Reputation: 2037
I want to define two functions with the same name but one applying a transformation on a float4 and the other one apply a transformation on float3 but it says:
conflicting types for 'mult'
Is it impossible or something is wrong in my code?
typedef struct {
float m[16]; // member elements of the matrix
} mat4;
typedef struct {
float m[9];
} mat3;
float4 mult(mat4 matrix, float4 p) {
return
matrix.m[0] * p.x + matrix.m[1] * p.y + matrix.m[2] * p.z + matrix.m[3] * p.w +
matrix.m[4] * p.x + matrix.m[5] * p.y + matrix.m[6] * p.z + matrix.m[7] * p.w +
matrix.m[8] * p.x + matrix.m[9] * p.y + matrix.m[10] * p.z + matrix.m[11] * p.w +
matrix.m[12] * p.x + matrix.m[13] * p.y + matrix.m[14] * p.z + matrix.m[15] * p.w ;
}
float3 mult(mat4 matrix, float3 p) {
return mult(matrix, float4(p, 1)).xyz;
}
Upvotes: 2
Views: 1570
Reputation: 9925
Although the OpenCL built-in functions utilise function overloading to provide different variants of the same function with the same name, the OpenCL C specification does not explicitly allow function overloading in user code (and this is not a feature of C99 either).

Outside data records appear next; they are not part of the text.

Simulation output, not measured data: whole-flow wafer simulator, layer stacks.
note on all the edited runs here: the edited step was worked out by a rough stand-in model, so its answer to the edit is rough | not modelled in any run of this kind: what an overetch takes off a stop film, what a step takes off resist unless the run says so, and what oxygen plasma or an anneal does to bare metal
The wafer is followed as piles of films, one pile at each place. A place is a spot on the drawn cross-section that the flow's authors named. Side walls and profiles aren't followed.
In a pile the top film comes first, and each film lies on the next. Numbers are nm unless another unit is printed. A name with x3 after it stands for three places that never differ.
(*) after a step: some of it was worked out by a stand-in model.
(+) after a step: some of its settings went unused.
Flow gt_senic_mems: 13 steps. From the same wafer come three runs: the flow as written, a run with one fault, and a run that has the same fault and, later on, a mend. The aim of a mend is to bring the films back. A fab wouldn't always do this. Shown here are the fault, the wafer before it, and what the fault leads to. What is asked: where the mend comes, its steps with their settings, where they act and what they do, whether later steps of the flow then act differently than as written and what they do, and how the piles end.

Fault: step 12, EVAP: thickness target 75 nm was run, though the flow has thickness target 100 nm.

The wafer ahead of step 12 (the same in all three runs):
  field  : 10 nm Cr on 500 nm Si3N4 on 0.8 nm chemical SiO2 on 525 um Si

It might be that some of the Clang-based OpenCL implementations let you use the overloadable
function attribute, which would look something like this:
float4 __attribute__((overloadable)) mult(mat4 matrix, float4 p) {
...
}
float3 __attribute__((overloadable)) mult(mat4 matrix, float3 p) {
...
}
This is not a standard OpenCL feature however, and is not guaranteed to work on all OpenCL platforms. The OpenCL C++ kernel language proposed for OpenCL 2.1 will natively support function overloading.